The development of a method for measuring denitrification is a first for New Zealand, providing vital data for understanding natural denitrification processes
What Did We Do?
Nitrate is the most pervasive groundwater contaminant. Around 40% of long-term groundwater monitoring sites in New Zealand show above-natural concentrations. Understanding and better managing nitrogen loads through New Zealand’s aquifers is vital for maintaining freshwater quality.
Denitrification is a natural process involving microorganisms that reduce dissolved nitrate to nitrogen gas. This has potential to significantly reduce nitrate loads in groundwater systems, and as a result, reduce the nitrogen entering water bodies such as streams, springs and lakes.
No quantitative and direct technique for measuring the extent of this denitrification process has been available in New Zealand.
This research project has developed and proven a methodology for measuring dissolved neon which, in combination with argon and nitrogen measurements, can be used to quantify excess nitrogen in groundwater. This enables the amount of nitrate that has undergone complete denitrification to be calculated.
How Can The Research Be Used?
- A method was developed to quantify the end product (excess N2) from the denitrification reaction, which can then be used to find the rate of denitrification (by combining with age). With enough data, a 3D map of denitrification could be created.

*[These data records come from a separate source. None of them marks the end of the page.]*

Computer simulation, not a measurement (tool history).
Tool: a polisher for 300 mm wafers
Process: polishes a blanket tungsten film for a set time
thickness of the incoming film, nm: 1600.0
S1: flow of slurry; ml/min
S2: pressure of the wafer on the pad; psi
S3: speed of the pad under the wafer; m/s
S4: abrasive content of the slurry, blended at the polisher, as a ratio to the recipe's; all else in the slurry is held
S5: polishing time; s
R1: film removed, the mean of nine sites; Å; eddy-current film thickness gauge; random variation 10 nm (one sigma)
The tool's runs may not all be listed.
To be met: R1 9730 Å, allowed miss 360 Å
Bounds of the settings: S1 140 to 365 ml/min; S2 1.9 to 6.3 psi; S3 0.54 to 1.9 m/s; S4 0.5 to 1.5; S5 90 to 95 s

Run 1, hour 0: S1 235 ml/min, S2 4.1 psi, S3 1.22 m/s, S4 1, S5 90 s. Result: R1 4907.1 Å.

- The project team is collaborating with Horizons Regional Council, Environment Southland and Waikato Regional Council to ensure that the measurement tools will be used by the councils. For example, the method has been used in the Waikato Regional Council’s test wells.
- Testing in the Lake Taupō catchment, which is under threat from excess nitrogen contaminants, aims to understand denitrification for better protection of this nationally significant environment.
- The method developed by this programme will contribute to the production of an accurate national map of denitrification, which would feed into the Land Use Suitability programme, providing science-based data for land use optimisation to improve water quality.
- The next step for this research is to get the technique ready for wider adoption on a regional and national level, with improved sensitivity enabling larger catchment studies.